As you know, I recently got an iPad finally. I love it. I really love it(yes, I feel like a commercial). But, as with many fancy devices, there is always something that we want a little more of. In the case of the iPad, it's shortcomings are standing out more now since newer tablets such as the Samsung Galaxy Tab have hit the market. The below post from our friend Sarah outlines a few pros and cons of the iPad. I agree with her on all points. To the Con list, I would add that there is no microSD slot. Although it is available in 2 size flavors, the 16gb and the 32gb, it would be nice to easily be able to add space as needed.

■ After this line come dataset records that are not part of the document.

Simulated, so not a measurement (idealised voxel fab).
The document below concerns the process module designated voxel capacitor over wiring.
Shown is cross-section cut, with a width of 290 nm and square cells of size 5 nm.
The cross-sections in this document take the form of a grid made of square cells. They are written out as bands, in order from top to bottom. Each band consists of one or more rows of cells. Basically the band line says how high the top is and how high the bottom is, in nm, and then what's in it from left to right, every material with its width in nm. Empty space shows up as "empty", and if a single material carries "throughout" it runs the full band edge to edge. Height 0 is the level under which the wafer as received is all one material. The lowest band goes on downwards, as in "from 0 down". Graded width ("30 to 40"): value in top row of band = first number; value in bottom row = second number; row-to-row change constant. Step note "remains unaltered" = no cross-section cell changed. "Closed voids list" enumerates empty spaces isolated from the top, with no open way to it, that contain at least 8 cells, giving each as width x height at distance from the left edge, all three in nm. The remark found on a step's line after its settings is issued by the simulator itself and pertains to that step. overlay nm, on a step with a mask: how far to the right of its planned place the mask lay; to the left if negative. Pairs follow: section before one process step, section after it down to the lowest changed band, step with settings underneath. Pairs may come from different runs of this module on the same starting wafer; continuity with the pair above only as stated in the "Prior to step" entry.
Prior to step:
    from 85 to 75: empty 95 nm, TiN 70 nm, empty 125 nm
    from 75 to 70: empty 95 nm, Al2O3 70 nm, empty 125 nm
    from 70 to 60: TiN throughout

If you label yourself a technophile, you have likely already ogled the iPad, which has now been available for purchase for several months. You have no doubt read the reviews, checked out a friend’s, or at least tooled around on one in the Apple store. But perhaps the attendant price tag (anywhere from $500 to $800+) has left you wondering if Apple’s latest iDevice is really all that. You don’t want to drop that kind of cash unless you’re sure it can deliver everything you want (after all, for the same price you could get a decent laptop or a pretty nice desktop). And while there is plenty to love about this handy tablet, there are also a few drawbacks that could prompt you to hold out for the next iteration. Here are just a few pros and cons to consider before you shell out beaucoup bucks for the iPad.
- eReader. This tablet was originally a response to the popularity of the Kindle. As an eReader, it boasts a decently-sized screen, a touch-pad (for easy page-turning/scrolling), and access to the iTunes store for an ever-growing catalog of iBooks. Kindle may remain at the top of the heap when it comes to eReaders (let’s face it: they’re a lot cheaper and currently have a better selection of texts), but Apple is sure to give them a run for their money over time.
- Other programs. Pretty much anything you can get on your iPod or iPhone can also be had on your iPad. You can connect to the internet, check your email, and download anything from iTunes (music, movies, games, etc.). In short, it’s an all-in-one portable entertainment center. Plus it’s slim, lightweight, and easily fits into any tote or backpack. That kind of ease and accessibility is hard to beat.
- Wi-Fi and 3G. You can limit yourself to Wi-Fi hotspots (within range of your wireless router, a local Starbucks, or one of the many devices that now creates a mobile hotspot), or you can pay a little more for the 3G network that allows you to get online from anywhere via AT&T. Unfortunately, this will cost you a monthly fee (like a cell phone), but can you really put a price tag on that kind of round-the-clock connectivity?
- No camera. The major gripe about this otherwise nifty gadget is that it lacks a webcam (no video chats, photos, etc.), likely because Apple didn’t have the software in place to go with it (they have since released FaceTime for live video chats). Rumors abound that upcoming versions will sport the addition of this overlooked essential, but if you can’t do without the camera, you’re simply going to have to wait it out.
- No USB. Another rumored addition that has been a long time coming, this key piece of hardware would allow users more control over how they utilize their device (while limiting Apple’s control of compatible products, a position they clearly haven’t been keen to take as of yet). But again, the inclusion of a USB port is just a rumor, so we’ll have to wait to see if it comes to fruition.
- Price point. No joke, the price on this gadget has given many pause. Considering the benefits of toting an iPhone (smaller and with more functionality, except for the eReader), there doesn’t seem to be a lot of reason to go for the bulkier iDevice. Honestly, between an iPhone and a Kindle, you can get everything the iPad has to offer (and more) for less than even the cheapest iPad. This has been a major drawback for many who like the novelty of the iPad, but prefer a more sensible and cost-effective option.